About The Book:

Seventeen-year-old Twylla lives in the castle. But although she’s engaged to the prince, Twylla isn’t exactly a member of the court.
She’s the executioner.
As the Goddess embodied, Twylla instantly kills anyone she touches. Each month she’s taken to the prison and forced to lay her hands on those accused of treason. No one will ever love a girl with murder in her veins. Even the prince, whose royal blood supposedly makes him immune to Twylla’s fatal touch, avoids her company. But then a new guard arrives, a boy whose easy smile belies his deadly swordsmanship. And unlike the others, he’s able to look past Twylla’s executioner robes and see the girl, not the Goddess. Yet Twylla’s been promised to the prince, and knows what happens to people who cross the queen.
However, a treasonous secret is the least of Twylla’s problems. The queen has a plan to destroy her enemies, a plan that requires a stomach-churning, unthinkable sacrifice. Will Twylla do what it takes to protect her kingdom? Or will she abandon her duty in favor of a doomed love?

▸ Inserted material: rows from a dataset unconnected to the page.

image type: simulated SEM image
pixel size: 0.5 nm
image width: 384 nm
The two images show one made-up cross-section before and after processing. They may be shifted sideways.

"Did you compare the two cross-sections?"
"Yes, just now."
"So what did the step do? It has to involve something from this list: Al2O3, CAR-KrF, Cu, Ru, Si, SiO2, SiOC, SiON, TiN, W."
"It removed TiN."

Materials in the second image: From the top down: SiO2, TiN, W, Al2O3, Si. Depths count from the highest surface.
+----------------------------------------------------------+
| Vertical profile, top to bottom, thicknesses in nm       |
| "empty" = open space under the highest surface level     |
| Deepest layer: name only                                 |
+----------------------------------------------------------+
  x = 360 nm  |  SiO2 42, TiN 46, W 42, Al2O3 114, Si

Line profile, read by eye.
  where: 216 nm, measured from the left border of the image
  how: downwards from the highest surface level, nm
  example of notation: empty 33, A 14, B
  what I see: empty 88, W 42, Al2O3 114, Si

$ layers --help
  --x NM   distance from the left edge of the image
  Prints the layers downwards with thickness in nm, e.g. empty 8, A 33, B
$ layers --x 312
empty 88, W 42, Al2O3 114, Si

This book was stellar! There was so much to love about it from the characters, to the story world, to the romance, and I highly recommend it.

The main character Twylla, although not my favourite MC, was easy to connect with and was definitely easy to root for! She was taken away from her family at a young age when the Queen informed her that the Gods wished for her to become the “Goddess embodied”. Every month, she drinks a deadly poison (but it doesn’t kill her as a sign of the “Gods’ favour)  and she executes the prisoners by merely touching them. It’s a super cool concept (although kind of confusing at first!), and it was something I had never seen done before.

 I’ve heard some people call the romance a love triangle, but I wouldn’t really say that. Twylla is engaged to the prince, but she loves someone else instead. The romance was a really great aspect of the book, though, and I definitely enjoyed reading about it!

The storyworld that the author has created is so detailed that I felt like I was in the story with Twylla. The religion was complex, the social hierarchy was interesting, and the details (like Loremere’s relationship with other kingdoms) brought the world to life.

The ending was completely surprising! I loved it, but I’m also rather confused because Goodreads is informing me that this is a series, but the book seemed to wrap up very nicely. There was an epilogue and everything. Hmm…I’m not protesting though. A sequel would be much appreciated. If you enjoyed the Shatter Me trilogy, then you may want to consider reading this.

6 Comments on Review: The Sin Eater’s Daughter

  1. Ana @ Butterflies of the Imagination
    February 23, 2015 at 8:12 pm (2 years ago)

    This sounds like a really wonderful book. I can see how easy it would be to connect to Twylla because being taken away from your family to a job that involves killing people has got to be one of the worst situations ever. I really love it when authors weave complex story worlds. There’s so much to explore, and it always adds another layer of depth to the story.
    Ana @ Butterflies of the Imagination recently posted…The King’s Scrolls Blog TourMy Profile

    • Samantha
      March 1, 2015 at 6:13 pm (2 years ago)

      I definitely agree! Story world building is VERY important, and it really impressed me in this book.

  2. Fari @My Little Corner of Books
    February 24, 2015 at 12:17 am (2 years ago)

    Ooh! I really did love the Shatter Me series and I’ve been DYING to read this!!!!!! Ahhh!!

    Also, yay for no love triangle! I’ve seen people call it that, too, and I was a bit nervous, so thank goodness for the mostly no love triangle.

    Hmm… maybe it’s a companion novel and not a sequel? And GR is second-hand info, so it’s not always correct.
    Fari @My Little Corner of Books recently posted…Beauty and the Beast + Greek Mythology = My LoveMy Profile

    • Samantha
      March 1, 2015 at 6:14 pm (2 years ago)

      Shatter Me is stellar!
      I am confused about the sequel, but hopefully that will be cleared up soon.